What We Remember and Who We Are Becoming

April 19, 2026

Dear Mirowitz Community,

I grew up on the South Side of Chicago. I am not Jewish. And yet I have carried the weight of this history for most of my life.  This felt especially present this week as I observed our students learning about Yom HaShoah.  Through carefully designed, age-appropriate experiences, they explored the history of the Holocaust while also grappling with enduring questions about human behavior, courage, and moral responsibility.

Students came down to light six candles and spoke names aloud — real names, belonging to real people who had ordinary lives and did not choose what happened to them. Teachers built lessons across every grade about the Righteous Among Nations, about what it looks like to be the person in the room who decides that someone else’s suffering is, in fact, their problem. About how you resist. Quietly. Loudly. At great cost. And sometimes in ways that history only records much, much later.

We are not raising children to see their Jewish identity primarily through the lens of tragedy. We are raising them inside a living, breathing, joyful Jewish community. But we are also raising them to understand that being a person of conscience is not a passive condition. It requires something of you.

One of my good friends from college is Olivia Mattis. She is the co-founder and president of the Sousa Mendes Foundation, which preserves the legacy of Aristides de Sousa Mendes — a Portuguese consul who defied his own government in 1940 and issued thousands of visas to Jewish refugees fleeing Nazi-occupied Europe. He saved more lives than almost anyone outside of the mechanisms of war. He lost his career, his pension, and eventually his home for doing it. He did it anyway.
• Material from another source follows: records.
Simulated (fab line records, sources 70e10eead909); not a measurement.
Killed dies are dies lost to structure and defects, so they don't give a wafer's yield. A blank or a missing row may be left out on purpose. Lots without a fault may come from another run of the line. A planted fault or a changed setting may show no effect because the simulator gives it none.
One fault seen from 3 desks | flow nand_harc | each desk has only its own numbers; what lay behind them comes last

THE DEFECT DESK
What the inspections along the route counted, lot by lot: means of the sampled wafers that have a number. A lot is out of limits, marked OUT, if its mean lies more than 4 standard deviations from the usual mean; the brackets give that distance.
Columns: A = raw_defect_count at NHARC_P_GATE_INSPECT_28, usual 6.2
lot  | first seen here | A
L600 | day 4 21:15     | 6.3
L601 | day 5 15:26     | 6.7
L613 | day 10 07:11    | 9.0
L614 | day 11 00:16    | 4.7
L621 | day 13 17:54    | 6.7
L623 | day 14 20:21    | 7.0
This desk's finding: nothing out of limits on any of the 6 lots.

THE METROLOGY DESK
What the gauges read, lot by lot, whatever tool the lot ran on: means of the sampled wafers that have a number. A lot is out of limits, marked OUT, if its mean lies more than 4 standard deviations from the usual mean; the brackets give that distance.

It required something of Aristides de Sousa Mendes. It required something of the families who hid neighbors in attics and root cellars. It requires something of each of us now, in a world that is still — still — asking whether we will stand up or stand by.

Our students are learning to answer that question before it arrives.

As we go about the work of remembering this season, perhaps we can find the time and courage to think deeply about our work of repair in this world, but most importantly within our very selves.